Korn shared more details of the RNC’s Hispanic outreach plan days after its chairman announced that the organization was hiring Hispanic state and field directors in seven states: Florida, Texas, California, New Jersey, Virginia, New Mexico, and Pennsylvania. Since then, the RNC has opened an office in New York, as well, and plans to add Hispanic outreach staffs in 10 more states before the end of the year.

"We are building a ground game that will allow us to compete for every voter and will outlast any one cycle or campaign,” said RNC Chairman Reince Priebus. “I’m certain with these early and unprecedented investments we can achieve Republican victories up and down the ballot now and for years to come.”

Many Republicans engaged in soul-searching after the bruising defeat – among Latino voters, in particular – in the 2012 presidential election. President Obama got 71 percent of the Latino vote; his GOP challenger, former Massachusetts Gov. Mitt Romney, received 27 percent.

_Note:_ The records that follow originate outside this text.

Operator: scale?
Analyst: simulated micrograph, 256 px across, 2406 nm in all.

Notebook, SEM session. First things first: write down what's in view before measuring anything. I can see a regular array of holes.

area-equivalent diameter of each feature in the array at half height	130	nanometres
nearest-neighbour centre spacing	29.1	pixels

Many observers blamed the poor performance among Latino voters on comments that Romney and other Republicans made during the campaign that many Latinos perceived as insensitive or offensive to them.

They included hard-line positions on immigration, such as support for “self-deportation,” where undocumented immigrants would find life in the United States so difficult they would just leave on their own.

But the anti-Latino image many perceived in the GOP went beyond Romney. Many of the Republicans candidates struck a hard-line tone during the GOP primaries on immigration and other issues that Latinos said they followed, even if those issues did not directly affect their lives.

“Certainly ‘boots on the ground’ are helpful in any community that a political party hopes to court,” Cal Jillson, professor of political science at Southern Methodist University, told Fox News Latino. “But the outreach effort has to support and reflect the party and candidates issue positions and messages.”

Last year, the RNC said it was stepping up the Latino outreach by hiring people focused on courting the community in various key states. The party conceded that Democrats long had made a better grassroots effort at communicating with Latino voters.

But last year’s efforts ended after the election, noted Korn. This time, she said, the RNC is looking at states that are experiencing some of the largest rates of Hispanic growth in the nation, and developing an approach that involves working with state GOP parties and making sure that local GOP elected officials and candidates make connections with Latino voters.

In New Jersey, for example, where the Latino population is projected to grow from its present 18 percent to 30 percent in 2040, the RNC outreach staff will be focused on Gov. Chris Christie's 2014 re-election race.

“We want to make sure they are going to Latino events and that they have a relationship with the community in a real way,” Korn said.

As occurred in the “Viva Bush” campaign, the new outreach will closely track its effectiveness, she noted.

“In 2004, we had 29,000 Hispanic volunteers who went into the communities, went door to door, and then every week we’d look at the metrics,” Korn said. “We would track what voters were telling the volunteers and staff, what they were saying about George Bush, what they were saying about what would make them vote, and that helped make our get-out-the-vote effort very strong.”

The aggressive, comprehensive push helped boost Latino voters support for Bush to 44 percent in 2004, from 35 percent in 2000.

The GOP's failure to attract more non-white voters has become more magnified as the nation's electorate grows more racially and ethnically diverse.

The RNC commissioned a 97-page post-election autopsy report this year, which acknowledged that the party has alienated some of the fastest-growing voter groups in the country: African-Americans, Hispanics and Asian-Americans. The party launched a project to spend $10 million on outreach to these voters.

Like Jillson, the Democratic National Committee said that Republicans must soften their positions on issues that are crucial to Latinos if their courtship of the population is to stand a chance of succeeding.

“They’re singularly focused on tactics and failing to address the underlying issues,” said Mike Czin, the DNC national press secretary. “They didn’t lose in 2012 because of a lack of outreach or resources, but because of their message.”

Republican conservatives, noted Czin, are impeding movement on an immigration reform bill in Congress, and fighting the Affordable Care Act, which Latinos overwhelmingly support in polls.

“Not only have not rectified their mistake,” Czin said, “they’ve taken massive steps backwards, with all voters, but particularly with the Hispanic community.”